FAQs
- What coefficients of restitution should I use?
- For a lump mass analysis, why do rocks with different masses have similar paths? Shouldn’t heavier rocks bounce back up higher or have longer run out?
the governing equations for motion is straight kinematic projectile, in which mass is not used; and
the lump mass impact theory uses mass on both sides of the equation, so mass cancels out.
- How many rocks should I throw down the slope? How do I know how many to throw to get a representative analysis?
- What’s the difference between Lump Mass vs. Rigid Body analysis? Which one should I use?
- How does shape in Rigid Body analysis affect the path?
- Under what scenario would a rock have non-zero initial velocity? How do I determine what initial velocities to use?
- Why are the rock paths shown above the slope for rigid body analyses?
- Why do the bounce heights appear very large for rigid body analyses?
- What is the Rn scaling function and where do the scaling factors come from? Is there a reference?
Coefficients of restitution range from 0 to 1. A coefficient of 1 is only applicable to perfectly elastic materials. Following slope impact, the rock would bounce back with the same speed/height (i.e., no energy loss). On the other hand, using a coefficient of 0 assumes perfectly inelastic materials. Following slope impact, the rock would not bounce back.

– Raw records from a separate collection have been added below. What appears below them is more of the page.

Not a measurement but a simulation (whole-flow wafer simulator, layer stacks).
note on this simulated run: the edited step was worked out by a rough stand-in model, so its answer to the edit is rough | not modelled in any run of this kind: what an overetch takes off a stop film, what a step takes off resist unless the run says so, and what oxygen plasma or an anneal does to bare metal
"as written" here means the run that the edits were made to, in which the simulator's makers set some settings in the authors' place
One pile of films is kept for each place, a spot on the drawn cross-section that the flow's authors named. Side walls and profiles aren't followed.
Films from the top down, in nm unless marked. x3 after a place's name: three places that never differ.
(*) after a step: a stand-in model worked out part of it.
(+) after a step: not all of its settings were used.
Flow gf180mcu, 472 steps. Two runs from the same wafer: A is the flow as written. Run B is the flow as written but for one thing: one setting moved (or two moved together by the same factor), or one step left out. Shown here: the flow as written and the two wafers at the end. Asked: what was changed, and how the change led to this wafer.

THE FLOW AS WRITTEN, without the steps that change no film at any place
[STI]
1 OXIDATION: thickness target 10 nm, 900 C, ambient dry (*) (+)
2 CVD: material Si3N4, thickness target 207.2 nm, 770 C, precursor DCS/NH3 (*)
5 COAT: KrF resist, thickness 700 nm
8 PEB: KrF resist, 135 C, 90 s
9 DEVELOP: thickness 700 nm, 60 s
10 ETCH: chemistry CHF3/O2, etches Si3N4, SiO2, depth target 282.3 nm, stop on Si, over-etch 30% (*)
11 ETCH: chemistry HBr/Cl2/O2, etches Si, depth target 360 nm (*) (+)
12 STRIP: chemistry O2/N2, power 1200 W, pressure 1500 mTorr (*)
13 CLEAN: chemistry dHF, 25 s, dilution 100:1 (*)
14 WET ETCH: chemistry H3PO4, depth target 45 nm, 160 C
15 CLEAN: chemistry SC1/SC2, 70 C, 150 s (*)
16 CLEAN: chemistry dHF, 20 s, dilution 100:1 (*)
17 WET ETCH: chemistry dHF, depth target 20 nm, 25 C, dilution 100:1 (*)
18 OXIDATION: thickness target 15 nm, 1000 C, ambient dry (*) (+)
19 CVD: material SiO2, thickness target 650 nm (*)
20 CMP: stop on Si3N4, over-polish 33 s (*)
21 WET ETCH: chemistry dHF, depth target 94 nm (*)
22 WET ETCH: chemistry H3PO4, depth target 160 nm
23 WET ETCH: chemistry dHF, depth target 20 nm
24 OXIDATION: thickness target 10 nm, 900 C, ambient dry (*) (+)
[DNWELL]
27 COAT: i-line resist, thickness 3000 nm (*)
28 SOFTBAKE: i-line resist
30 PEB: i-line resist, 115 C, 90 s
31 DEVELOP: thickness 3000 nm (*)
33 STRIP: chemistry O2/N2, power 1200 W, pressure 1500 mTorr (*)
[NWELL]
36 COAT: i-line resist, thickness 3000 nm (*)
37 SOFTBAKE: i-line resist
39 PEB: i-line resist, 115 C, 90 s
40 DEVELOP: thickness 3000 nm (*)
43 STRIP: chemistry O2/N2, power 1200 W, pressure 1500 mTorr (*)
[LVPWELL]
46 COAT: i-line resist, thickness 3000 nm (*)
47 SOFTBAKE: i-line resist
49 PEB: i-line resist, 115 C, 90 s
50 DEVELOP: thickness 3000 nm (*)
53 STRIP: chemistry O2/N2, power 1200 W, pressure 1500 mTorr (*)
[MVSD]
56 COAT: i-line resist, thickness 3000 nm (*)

For values of Rn and Rt, the materials library is a starting place (Slope > Slope Material Library > Common Types…). This library provides reference values with corresponding citations. However, coefficients of restitution should always be calibrated to the site, given availability of testing or historic data.
For the lump mass method, with everything staying the same except for the rock mass, rocks of different masses should have the exact same bounce height and runout distance. This is because:
In other words, though a heavier rock has larger kinetic energies throughout the path, it also has a larger mass to propel itself out after impact. The only source of damping comes from the coefficients of restitution. To include the effects of mass on damping, scaling Rn by Mass can be applied (Analysis > Scaling Functions > Select Scale Rn by mass).
For the rigid body method, the effect of mass can be observed when slope roughness is introduced into the analysis. Smaller rocks tend to get trapped in local valleys, whereas larger rocks can overcome the local undulations and reach longer runout distances.
The number of rocks to throw can depend on how sensitive the analysis is to the number of rocks. The user could perform a sensitivity analysis to determine a representative number. In addition, if a wider range of statistical distribution is applied to material and seeder properties, then a larger sample (i.e., a greater number of rocks) is recommended.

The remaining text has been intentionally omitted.